Text on the memorial:
175th Infantry Regiment (5th Maryland), 29th Infantry Division
Hill 108 (Purple Heart Hill)
June 18, 1944
The 175th Infantry Regiment is one of the oldest military organizations in the United States. Founded in December 1774 as the Baltimore independent cadets, it fought heroically throughout the American Revolution. Designated the 5th Maryland Regiment in 1794, the unit defended Washington and Baltimore in the War of 1812. During the American Civil War many members of the 5th Maryland fought with distinction in the Confederate Army. The regiment was federalized in April 1917 for service in the Great War and served in the Meuse-Argonne offensive in 1918. In February 1941, the 5th Maryland was again federalized with a new designation, the 175th Infantry, and sailed for England in October 1942 as a component of the 29th Infantry Division.
The 175th landed on Omaha Beach on d+1, June 7, 1944, and immediately pushed westward, liberating Isigny on June 9. The 29th Division progressed steadily toward St. Lô the following week, its right flank anchored by the 175th on the Vire river. At 8 am June 16, the 29th Division launched and offensive toward St. Lô spearheaded by the 175th Infantry. Led by its 1st Battalion under the command of Lt. Col. Rogers Whiteford, the 175th resumed its attack at 7:30 am June 17 against stiffening enemy resistance. By nightfall Whiteford’s 1st Battalion had secured a vital intermediate objective, Hill 108, and pressed further south to a position one kilometer west of Villiers-Fossard.
At 8:20 am June 18 the enemy initiated a severe artillery bombardment followed by a strong counterattack against the 1st Battalion. Heavily outnumbered, Whiteford’s men stalwartly held their ground. Nearly surrounded, running low on ammunition, and out of communication with its supporting artillery unit, the 224th Field Artillery Battalion, the battalion hung on for more than twelve hours of combat at pointblank range. At the peak of the battle, the enemy called upon the americans to surrender, but the wounded Whiteford bluntly rejected that offer. By dusk, the 1st Battalion had suffered more than 200 casualties, but had yielded not a foot of ground. In honor of its valorous stand on Hill 108, the US Army would grant the 1st Battalion, 175th Infantry, the illustrious Presidential Unit Citation, only five of which were awarded to 29th Division units during World War II. That citation noted: "by steadfastly refusing to yield ‘Purple Heart Hill,’ so named by those gallant men who defended it, the 1st Battalion, the 175th Infantry, firmly established the Allied spearhead toward St. Lô and assisted materially in the advance on that city. The cool courage, combat skill, and indomitable fortitude displayed by the 1st Battalion were and inspiration to all troops in the vicinity and reflect the highest credit on the armed forces of the United States." The French government would also recognize the 1st Battalion’s heroism by awarding it the prestigious Croix de Guerre with silver-gilt star.

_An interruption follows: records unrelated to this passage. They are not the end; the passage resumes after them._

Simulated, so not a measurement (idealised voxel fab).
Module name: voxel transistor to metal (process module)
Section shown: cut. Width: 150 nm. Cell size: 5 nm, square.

Early on June 19, the depleted 1st Battalion was relieved on Hill 108 by the 3rd Battalion, as the 175th Infantry continued to fiercely engage the enemy west of Villiers-Fossard. Shortly thereafter the 2nd Battalion was rotated into the line. From June 16 to 19, the 175th Infantry suffered more than 600 casualties, including 164 killed.
The people of Normandy would soon be free.
This monument is placed in lasting tribute to the members of the 175th Infantry Regiment, 29th Infantry Division, and their contribution to freedom in World War II
Twenty-nine, let’s go!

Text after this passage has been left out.